Officials encouraged about funding possibility
CHESAPEAKE — Turning the dream of a Chesapeake Bypass into pavement and striped lines appears closer than ever in the four-decades since the project was proposed.
That is the conclusion of Lawrence County officials who gave their pitch for the long-sought bypass at Tuesday’s Transportation Review Advisory Council (TRAC).
Between now through the summer, TRAC will hear presentations from officials from across the state wanting their share of state funding for projects.
Prioritizing those projects is the responsibility of the TRAC.
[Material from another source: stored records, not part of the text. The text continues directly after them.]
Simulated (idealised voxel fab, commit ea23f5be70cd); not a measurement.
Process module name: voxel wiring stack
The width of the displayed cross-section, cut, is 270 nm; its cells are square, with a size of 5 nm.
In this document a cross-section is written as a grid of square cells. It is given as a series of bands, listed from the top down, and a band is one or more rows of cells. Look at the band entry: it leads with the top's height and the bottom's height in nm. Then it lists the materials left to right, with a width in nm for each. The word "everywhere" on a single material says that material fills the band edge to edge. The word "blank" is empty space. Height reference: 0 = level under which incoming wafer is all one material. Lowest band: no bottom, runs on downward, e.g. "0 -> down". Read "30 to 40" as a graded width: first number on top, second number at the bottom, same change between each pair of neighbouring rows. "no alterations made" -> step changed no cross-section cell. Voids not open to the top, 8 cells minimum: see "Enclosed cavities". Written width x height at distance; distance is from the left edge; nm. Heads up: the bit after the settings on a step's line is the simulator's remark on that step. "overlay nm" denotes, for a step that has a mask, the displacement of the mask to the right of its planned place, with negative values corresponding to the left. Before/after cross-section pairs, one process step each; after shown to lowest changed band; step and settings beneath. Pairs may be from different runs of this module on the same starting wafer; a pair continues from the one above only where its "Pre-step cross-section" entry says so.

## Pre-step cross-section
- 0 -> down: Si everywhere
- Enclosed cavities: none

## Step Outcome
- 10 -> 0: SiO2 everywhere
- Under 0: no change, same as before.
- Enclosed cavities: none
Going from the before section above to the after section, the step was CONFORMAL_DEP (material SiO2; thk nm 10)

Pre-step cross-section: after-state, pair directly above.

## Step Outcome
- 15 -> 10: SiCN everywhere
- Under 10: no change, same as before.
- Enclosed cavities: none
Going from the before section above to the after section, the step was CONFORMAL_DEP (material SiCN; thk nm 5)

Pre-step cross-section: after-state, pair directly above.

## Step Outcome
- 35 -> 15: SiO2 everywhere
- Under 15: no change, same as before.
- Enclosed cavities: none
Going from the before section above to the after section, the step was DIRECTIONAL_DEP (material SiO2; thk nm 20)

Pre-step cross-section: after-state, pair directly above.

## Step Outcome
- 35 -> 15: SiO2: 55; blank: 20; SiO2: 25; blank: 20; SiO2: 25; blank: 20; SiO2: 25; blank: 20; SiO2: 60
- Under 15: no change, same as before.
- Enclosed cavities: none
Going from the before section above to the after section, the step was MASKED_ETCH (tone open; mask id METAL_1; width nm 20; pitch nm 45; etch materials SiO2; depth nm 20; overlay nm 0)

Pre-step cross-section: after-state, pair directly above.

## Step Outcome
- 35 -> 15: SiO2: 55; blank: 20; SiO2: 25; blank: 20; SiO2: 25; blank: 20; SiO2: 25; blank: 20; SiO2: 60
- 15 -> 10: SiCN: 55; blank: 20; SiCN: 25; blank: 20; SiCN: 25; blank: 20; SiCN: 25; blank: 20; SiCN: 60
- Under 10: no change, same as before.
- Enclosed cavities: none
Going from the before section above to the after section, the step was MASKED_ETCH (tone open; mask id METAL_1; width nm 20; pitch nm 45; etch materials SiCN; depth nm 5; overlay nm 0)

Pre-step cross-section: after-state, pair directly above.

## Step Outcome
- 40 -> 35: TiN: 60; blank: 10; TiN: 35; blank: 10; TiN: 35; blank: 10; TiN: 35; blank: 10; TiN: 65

“I thought we had a good presentation and had a good response from board members of the TRAC,” County Auditor Jason Stephens said. Stephens was there as chairman of the KYOVA Metropolitan Planning Commission. “We’ve done the best we can and have our fingers crossed for this round of funding. We won’t know until August.”
The Ohio Department of Transportation, which will construct the bypass, is seeking $17 million for land acquisition for rights of way and $62 million for construction.
The bypass is part of a long-term project to link Huntington, W.Va., with Ohio by way of the Merritts Creek Connector on the West Virginia side near the Huntington Mall. That connector would extend over the Ohio River to the existing section of the Proctorville Bypass. The Chesapeake segment would hook on at the western end of Proctorville.
“(The Chesapeake Bypass would) connect our county first of all with Rome Township and with the business center in Burlington,” Stephens said. “From a financial standpoint that is important. It makes it easier for the people in Ohio. But it also opens up the Tri-State and sets the stage for better mobility. I think the whole outer belt project is the key to growing our area in the future.”
Also at the hearing in Pickerington was Lawrence County Commission President Bill Pratt.
“Just the body language of the people who were there was encouraging,” Pratt said. “We don’t want to sound too encouraged but they seemed to think that was the best meeting. We had the best chance we had in years for the funding.
Working in the bypass’s favor is a recent decision from the state to allow the Ohio Department of Transportation to borrow a billion dollars to fund infrastructure projects within 75 miles of the Ohio Turnpike.
“That is basically everything that is just north of Columbus to Lake Erie,” Lawrence County Engineer Doug Cade said. “Projects in that area applying for TRAC are eligible for turnpike money. It frees up TRAC money for the rest of the state. This is a critical time for the funding cycle of the TRAC.”
The TRAC is scheduled to come up with a draft list by the end of July and had a final decision on funding on Aug. 22.